Keep fighting to shed light on government

We recently published several stories and opinion pieces dealing with attempts by local public bodies to keep their constituents in the dark.

Among those, we reported on a series of “round-robin” meetings involving individual members of Warren City Council and a private business hoping to gain licensing to operate a marijuana cultivation center here. The meetings, obvious attempts to circumvent Ohio sunshine laws, were followed by a council meeting where council unanimously supported the business plan in an “emergency” vote, thereby limiting response from any constituent wanting to debate the idea.

We also published multiple stories recently about a citizens committee appointed by Trumbull County Commissioners to review county spending. The group met at least three times in what has now been described by Trumbull County Prosecutor Dennis Watkins as improper closed-door meetings.

Still frustrated by the continuation of egregious violations of Ohio’s open government laws, I spent time reviewing recent Ohio Supreme Court action, including one 2016 item I found particularly interesting, the White v. King case involving the Olentangy, Ohio, Board of Education. It’s been described by the Ohio Coalition of Open Government as perhaps the Court’s “most important open-meetings law decision in years.” It was brought by school board member Adam White, who alleged violation of open meetings laws by other members of the board of education.

In the case, four of the five board members — upset with an editorial published in a local newspaper — decided to hold a strategy session via email to debate their response. I suspect the board members believed if they debated by electronic exchange, they could circumvent open meeting laws. They were wrong.

In its ruling, the Ohio Supreme Court said a public body cannot use email — or any other electronic exchange, including social media — to deliberate or decide a public matter outside the public eye.

According to the Court’s majority opinion, nothing in the plain language of Ohio law “expressly mandates that a ‘meeting’ occur face to face. To the contrary, it provides that any prearranged discussion can qualify as a meeting.” And it said that Ohio law prohibits “any private prearranged discussion of public business by a majority of the members of a public body regardless of whether the discussion occurs face to face, telephonically, by video conference, or electronically by e-mail, text, tweet, or other form of communication.”

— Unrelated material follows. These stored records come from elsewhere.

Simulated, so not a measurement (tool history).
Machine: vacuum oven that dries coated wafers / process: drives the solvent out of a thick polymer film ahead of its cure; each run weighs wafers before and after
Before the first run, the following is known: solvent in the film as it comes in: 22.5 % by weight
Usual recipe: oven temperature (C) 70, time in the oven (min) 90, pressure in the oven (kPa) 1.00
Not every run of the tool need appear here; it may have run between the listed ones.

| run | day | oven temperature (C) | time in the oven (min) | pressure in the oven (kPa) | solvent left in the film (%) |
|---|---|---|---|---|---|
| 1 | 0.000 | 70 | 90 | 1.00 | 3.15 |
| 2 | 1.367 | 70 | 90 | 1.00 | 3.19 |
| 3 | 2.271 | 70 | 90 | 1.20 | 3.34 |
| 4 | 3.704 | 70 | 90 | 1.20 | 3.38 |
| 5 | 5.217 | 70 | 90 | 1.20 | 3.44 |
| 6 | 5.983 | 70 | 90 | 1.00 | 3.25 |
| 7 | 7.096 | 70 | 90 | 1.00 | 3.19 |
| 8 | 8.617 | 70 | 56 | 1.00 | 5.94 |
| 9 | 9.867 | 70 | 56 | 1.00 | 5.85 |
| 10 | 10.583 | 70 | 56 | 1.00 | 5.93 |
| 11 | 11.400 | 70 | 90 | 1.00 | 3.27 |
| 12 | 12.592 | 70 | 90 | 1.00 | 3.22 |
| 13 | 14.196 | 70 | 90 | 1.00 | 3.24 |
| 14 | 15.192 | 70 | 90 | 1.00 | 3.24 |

I chuckled at the irony that, in its opinion, the Court cited case law from a lawsuit brought by the Cincinnati Post against its home city following serial, or round-robin, meetings held with individual members of council to circumvent open meeting laws. (Sound familiar?) In that case, the Ohio Supreme Court ruled: “the statute that exists to shed light on deliberations of public bodies cannot be interpreted in a manner which would result in the public being left in the dark, … Back to back meetings discussing the same issues of public business could be liberally construed as parts of the same meeting for purposes of (Ohio law).”

It’s frustrating to see public bodies’ continued attempts to omit from discussions the very people who elected them and who pay the bills. Government in America was created in such a way to ensure accountability. Yet, with the evolution of new technology, elected officials continue to explore new ways to break the law and slam the door on transparency and openness.

Trumbull County Prosecutor Dennis Watkins said it well, frequently urging elected officials to construe the law liberally toward openness.

While the public may find it difficult to understand the larger impact of sunshine law cases they may view as trivial, frankly, without close policing of such actions, we open the door to a very slippery slope heading toward closed government and a lack of public participation. These are the very things that make America great.